If you ever care to share those stories, I'm only a PM away.
What religion was I previously? Well, let me preface this by stating that I was adopted at birth. My birth family, or what I know of it, is a hodgepodge of religions. My father's father's family is Confessional Lutheran (LCMS), originally belonging to the "Danske Folkekirke," or Church of Denmark when they immigrated to the U.S. from Schleswig-Holstein, partly out of necessity for money, and partly out of a feared induction into the EKD, or as it was known at the time, the "Prussian Union." As Schleswig-Holstein had mostly been in Danish hands before Prussian takeover, they, as Lutherans, had avoided abandoning the Confessions as the German church had done years prior. My father's mother's father was an Irish Catholic whose family came from Contae Mhaigh Eo, while his wife was a mixture of Congregationalist and Dutch Reformed from Upstate New York. My father's parents, on the other hand, decided to join the Assemblies of God, and that was the religion my father was raised in until he married my mother (then they became ELCA). My mother's father, being, like his wife, pretty much half-Norwegian and half-English, was raised Episcopalian, while his wife was raised in what would later become the ELCA.
Keep in mind this is only my birth family.
In my adopted family, my mother was raised Catholic, and like many baby-boomers, left the church due to issues with dogma. My father's family was originally Orthodox Jewish from Poland and Russia, though is non-practicing Jewish now (they're the Creasters of Judaism). Thus, in the first few years of my life, I was raised in my mother's Christ Unity, a New Thought movement. At the age of five, curiously, I decided that I wanted to be Jewish, and so I began, with my father, attending a Reform Synagogue in my home town. Deciding to become a Bar Mitzvah, without officially converting (this was a Reform Synagogue), I ultimately spent twelve years in Reform Judaism, becoming a Bar Mitzvah, being Confirmed, and even teaching Judaica in Hebrew School for a number of years. Finally, I decided to officially convert. I went through the whole process, Beis Din, male drop of blood (from the same part they you-know-what as a baby, which I had been shortly after birth), and Mikvah. The whole nine yards. However, as I was Reform, many observant Jews would not consider my conversion valid. Really, the reason from a Jewish perspective that my conversion was technically annulled was because I converted out of Judaism less than a year after my conversion.

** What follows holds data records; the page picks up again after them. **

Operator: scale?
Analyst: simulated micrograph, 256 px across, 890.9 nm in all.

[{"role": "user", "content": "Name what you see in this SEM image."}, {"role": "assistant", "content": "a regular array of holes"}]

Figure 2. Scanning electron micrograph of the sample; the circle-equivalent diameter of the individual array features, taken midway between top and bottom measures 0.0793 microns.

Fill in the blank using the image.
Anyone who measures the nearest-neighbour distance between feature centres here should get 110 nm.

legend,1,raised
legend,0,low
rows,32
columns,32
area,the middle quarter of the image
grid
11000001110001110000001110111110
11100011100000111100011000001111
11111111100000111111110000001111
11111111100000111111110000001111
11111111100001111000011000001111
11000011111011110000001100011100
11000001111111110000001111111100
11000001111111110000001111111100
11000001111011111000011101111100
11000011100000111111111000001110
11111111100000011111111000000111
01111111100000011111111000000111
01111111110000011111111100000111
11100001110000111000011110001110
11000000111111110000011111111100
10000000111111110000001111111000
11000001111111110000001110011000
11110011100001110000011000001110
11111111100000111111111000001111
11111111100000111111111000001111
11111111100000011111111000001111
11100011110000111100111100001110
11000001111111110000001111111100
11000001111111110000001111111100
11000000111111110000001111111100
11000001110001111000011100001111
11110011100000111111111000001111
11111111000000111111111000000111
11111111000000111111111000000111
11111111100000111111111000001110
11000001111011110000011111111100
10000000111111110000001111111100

One day, in the spring of my Junior Year in high school, a Korean Presbyterian friend of mine invited me to a church outing of his. During this outing, the Pastor and a number of Elders kept hammering the apologetics nail. Finally, after a very, very long discussion, the Pastor asked me to read the New Testament. I obliged.
This is the part where we, as Lutherans, say that God imbued Grace through the Word. My eyes were opened. At this point, the only question was which denomination I should follow. So I went church hopping, from the RCC, to the ABA, to the NBC, to the SBC, to the DRC, to the UCC, to the UMC, to the DOC, to the EOC (ROC, UOC, and GOC), to the CC, to the EC, to the CON, to the CFG, to the OPs, to the TRs, to the PBs, to the NDs, to the Es, to the PCUSA, to the PCA, to the ECP, to the JWs, to the LDS.
I had no idea where to go, so a friend (ELCA in fact) suggested that I read the Book of Concord. So I did. All of it.
Surely I was a Lutheran. All I needed was a denomination.
Sadly, off to the ELCA it was. Boy was I in for a surprise. Thats all Im going to say. After marking that off my list, I was sad, as I thought it to be the only Lutheran denomination in the U.S.
Then I found the LCMS. Went through Catechism, was baptized Reformation Sunday of 2013.
Subtract from my LCMS experience a 10 week foray into Ásatrú (Germanic Neopaganism, though I never renounced Christ or my baptism), and Ive been there ever since. Now Im in college studying to be a pastor.
As to why I remain Lutheran . . . thats another story for another time.